This year we started to see ‘potential’ climate related risks from previous years become reality, as we have been impacted by weather-driven store closures in North America and supply-side cost increases being exacerbated by climate variations. Whilst these were not material in nature in the current financial year, this has only furthered our desire to continually review and strengthen our climate related risk strategy. It was also evident from this year’s climate related issues, that Lush’s historical drive to become an ‘agile’ and ‘innovative’ company has already gifted us with the ability to mitigate such impacts. Further geo-political events and wars (and therefore supply, energy and freight issues) have also furthered the desire to better understand and mitigate our risks.
Through a series of climate risk workshops, leadership discussions across various value chain segments have got together to map out our short, medium and long-term risks. These conversations will need to be built on, annually.
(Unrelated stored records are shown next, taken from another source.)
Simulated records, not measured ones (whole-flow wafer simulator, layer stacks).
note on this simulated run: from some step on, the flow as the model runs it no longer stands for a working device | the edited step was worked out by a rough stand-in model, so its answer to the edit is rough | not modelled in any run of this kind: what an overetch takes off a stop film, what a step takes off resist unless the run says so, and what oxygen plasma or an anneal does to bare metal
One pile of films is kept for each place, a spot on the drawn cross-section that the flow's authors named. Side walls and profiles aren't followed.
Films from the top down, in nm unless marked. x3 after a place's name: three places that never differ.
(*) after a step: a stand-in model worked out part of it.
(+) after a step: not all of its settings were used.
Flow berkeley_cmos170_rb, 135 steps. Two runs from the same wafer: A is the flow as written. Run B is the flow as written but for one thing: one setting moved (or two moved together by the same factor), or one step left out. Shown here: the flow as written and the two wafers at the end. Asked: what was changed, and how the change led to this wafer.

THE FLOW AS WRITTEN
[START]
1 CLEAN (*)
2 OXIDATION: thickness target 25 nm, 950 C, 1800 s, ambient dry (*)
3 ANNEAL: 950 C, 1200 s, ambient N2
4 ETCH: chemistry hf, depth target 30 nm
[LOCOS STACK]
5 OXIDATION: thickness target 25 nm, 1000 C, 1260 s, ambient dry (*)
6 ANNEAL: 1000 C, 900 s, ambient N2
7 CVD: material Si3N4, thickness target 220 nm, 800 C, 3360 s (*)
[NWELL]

SHORT, MEDIUM AND LONG-TERM RISKS: Through stakeholder engagement, management has established time horizons for climate-related planning, with a preference for a short-term perspective and taking into account short-term extremes, instead of long-term averages. These horizons consider asset life cycles and the challenges of improving ageing manufacturing buildings.
Short-term: 0-2 years
Medium-term: 2-5 years
Long-term: 5-10 years
During our initial review in May 2023, we considered the transitional and physical risks and opportunities presented by rising temperatures, climate-related policy and emerging technologies and agreed on the methodology for assessing and quantifying financial impacts. Physical risks arise out of the physical aspects of climate change, for example extreme weather events or global temperature increase. Transition risks are those which arise from the transition to a lower-carbon economy, such as policy changes.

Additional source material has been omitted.